WackyPedia corpus processing
The code for ExtractUCIStats.scala seems to process the tab delimited combined corpus and not the external WackyPedia corpus. Is there a newer version of ExtractUCIStats.scala that uses WackyPedia?
Many thanks.
Another method I implemented to compute UCI co-occurrence stats is to
- Download a Wikipedia dump, download the latest pages-articles.xml.bz2 (9GB compressed, 42GB uncompressed)
- Index it into Solr, I'll be happy to give more detail about my config files, if needed
- Query Solr with pairs of words to get the count of document
import requests, re
remote_occurrences = {}
def solr_occurrence(self, w1, w2=None):
# Caching to prevent querying several times the same pair
key = (w1, w2) if w2 else w1
if key in remote_occurrences:
return remote_occurrences[key]
solr_url = "http://localhost:8080/wikipedia/select"

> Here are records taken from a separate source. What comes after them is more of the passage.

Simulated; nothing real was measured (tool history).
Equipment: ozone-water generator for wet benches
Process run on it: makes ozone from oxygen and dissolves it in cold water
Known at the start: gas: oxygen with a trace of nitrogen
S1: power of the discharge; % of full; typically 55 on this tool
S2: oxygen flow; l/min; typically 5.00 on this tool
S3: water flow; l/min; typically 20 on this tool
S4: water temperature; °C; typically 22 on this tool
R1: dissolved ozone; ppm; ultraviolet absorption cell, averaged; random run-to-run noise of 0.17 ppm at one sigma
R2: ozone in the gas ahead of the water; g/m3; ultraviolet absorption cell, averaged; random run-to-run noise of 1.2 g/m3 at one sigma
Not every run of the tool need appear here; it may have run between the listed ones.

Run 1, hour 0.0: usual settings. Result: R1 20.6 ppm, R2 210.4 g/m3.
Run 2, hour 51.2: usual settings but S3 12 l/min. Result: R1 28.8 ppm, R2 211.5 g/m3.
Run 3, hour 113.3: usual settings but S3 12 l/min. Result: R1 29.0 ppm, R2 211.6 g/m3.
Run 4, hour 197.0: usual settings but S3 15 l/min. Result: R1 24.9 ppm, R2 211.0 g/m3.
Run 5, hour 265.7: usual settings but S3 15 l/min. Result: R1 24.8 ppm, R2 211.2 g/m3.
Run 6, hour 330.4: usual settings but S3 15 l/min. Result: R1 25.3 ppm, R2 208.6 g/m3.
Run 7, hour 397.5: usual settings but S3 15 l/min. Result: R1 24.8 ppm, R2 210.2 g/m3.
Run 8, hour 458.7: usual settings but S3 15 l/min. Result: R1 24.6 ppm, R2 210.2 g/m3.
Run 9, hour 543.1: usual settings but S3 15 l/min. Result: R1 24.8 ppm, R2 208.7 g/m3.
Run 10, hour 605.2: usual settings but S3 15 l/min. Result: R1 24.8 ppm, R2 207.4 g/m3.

params = {'q': '+' + w1, 'rows': 0}
if w2:
params['q'] += ' +' + w2
response = requests.get(solr_url, params=params).text
docs_founds = re.findall('numFound="([0-9]+)"', response)
count = int(docs_founds[0])
remote_occurrences[key] = count
return count
words = ['france', 'cheese', 'baguette']
for w1 in words:
for w2 in words:
print w1, w2, solr_occurrence(w1, w2)
outputs
france france 345552
france cheese 15048
france baguette 412
cheese france 345552
cheese cheese 15048
cheese baguette 412
baguette france 345552
baguette cheese 15048
baguette baguette 412
thanks @qpleple
@qpleple it would be great if you could share your solr config. thanks
@qpleple the method you suggest does not use a sliding window - is my interpretation correct
@aneesha I don't have access to the server I was running Solr on anymore, I can't help you with the config files. But I remember the guide http://wiki.apache.org/solr/DataImportHandler#Example:_Indexing_wikipedia was pretty clear.
What do you mean by sliding window?
@qpleple I have got Solr working and indexed the wikipedia corpus. I know need to integrate this with https://github.com/fozziethebeat/TopicModelComparison/blob/master/src/main/scala/edu/ucla/sspace/ExtractUCIStats.scala but in the code (see line 35) and the paper a sliding window of 20 tokens is used.
@aneesha Indeed, my method doesn't use a sliding window. 2 words co-occur if they are present in the same document (even far away one another).